Chris working on Christmas artwork at the Men’s Center

We were on pins and needles all the time. We were constantly looking over our shoulders…

When Chris joined a local church in the Tuscaloosa area a few years ago, everything was as one might expect. He attended regularly, sang in the choir, and was motivated in a life of what he thought was Christian service. Two years later, however, he began experiencing increased hostility from prominent individuals in the congregation, was often singled out during services, and even received threatening text messages and phone calls.

Though the exact reason for the aggression still isn’t fully understood, Chris noticed the shift when he started gaining notoriety for his artistic talents in some of the more affluent circles of the community. The abuse continued to escalate over the course of several weeks and Chris soon realized that the seriousness of the problem had reached a critical level.



“I was informed [by a reliable source] that there was a plan to kill me,” he said. “It was frightening, but also heartbreaking because you think you can trust people at church. I ended up having to escape for my life.”

Chris, and a woman he described as his “spiritual mother,” ended up fleeing what they believe was a religious cult. The two abruptly abandoned their lives, homes, and jobs and tried everything possible to disappear.

“I didn’t tell anyone where I was going, not even my family,” he said. “We were on pins and needles all the time. We were constantly looking over our shoulders to see if we were being setup in any type of way. It caused a lot of paranoia.”

Chris with his paint brushes

The terrified travelers sought temporary asylum in various hotels while trying to formulate at long-term plan, but the expense soon emptied their bank accounts and ultimately left them living in a car.

Desperate for a more stable solution, Chris eventually reached out to a fire station in Brookwood where he thought they could find food and shelter. It was a firefighter that told them about the Jimmie Hale Mission.

“I called over here and they said to come in,” he recalled. “I got in the program at [the Sheprua Men’s Center] and my spiritual mother went to Jessie’s Place. She stayed there for about six months before getting her own place and I’ve been here ever since.”

Chris completed the first two phases of the program over nine months and was later hired at the Bargain Center warehouse.

For months, he wouldn’t let anyone know he was an artist, but all of that changed one afternoon when he mentioned his passion for drawing to a supervisor whose wife was into the arts. After bringing in some portfolio samples upon request, it quickly became known among the staff at the Mission that Chris was indeed an exceptional talent.

“They showed some of my work to Sharon in human resources and she reached out to me,” he said. “She commented on me potentially doing some work for the [Men’s] Center and Jessie’s Place and now that’s becoming a reality.

Chris confided that though the Mission has become his home, the transition from refugee to stability wasn’t an easy one.

Chris at the window

“This place has provided a healing experience for me on the spiritual side,” Chris said. “When I first got here I was very timid; very shaky. I was constantly worried about them finding me. At first I didn’t trust going back to church. I didn’t trust leadership. I didn’t know if I could really trust again. It took a lot for me to rebuild trust, but over time I did and could even share my experience. I’ve come a long way over these last two years.”
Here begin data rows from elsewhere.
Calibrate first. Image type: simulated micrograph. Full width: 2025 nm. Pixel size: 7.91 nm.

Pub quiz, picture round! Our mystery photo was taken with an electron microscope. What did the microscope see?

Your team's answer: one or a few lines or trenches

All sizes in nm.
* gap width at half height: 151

In addition to providing several original pieces for the Mission’s Christmas campaign, Chris is also collaborating with program director LaTonya Melton on a mural for Jessie’s Place.

This door was open when others weren’t open to me.

“These projects are a way for me to give back,” he said. “This door was open when others weren’t open to me. This is a way I can give back using the gifts that I have.”

Other examples of Chris’ artwork may soon be on display at the Birmingham Museum of Art. He is also an accomplished jazz and gospel singer and frequents establishments throughout the city showcasing the vocal side of his talent range.

His goal is to eventually open his own art business and help others hone their craft. “I’d like to teach art,” Chris said. “That’s my passion and something I’d love to do.”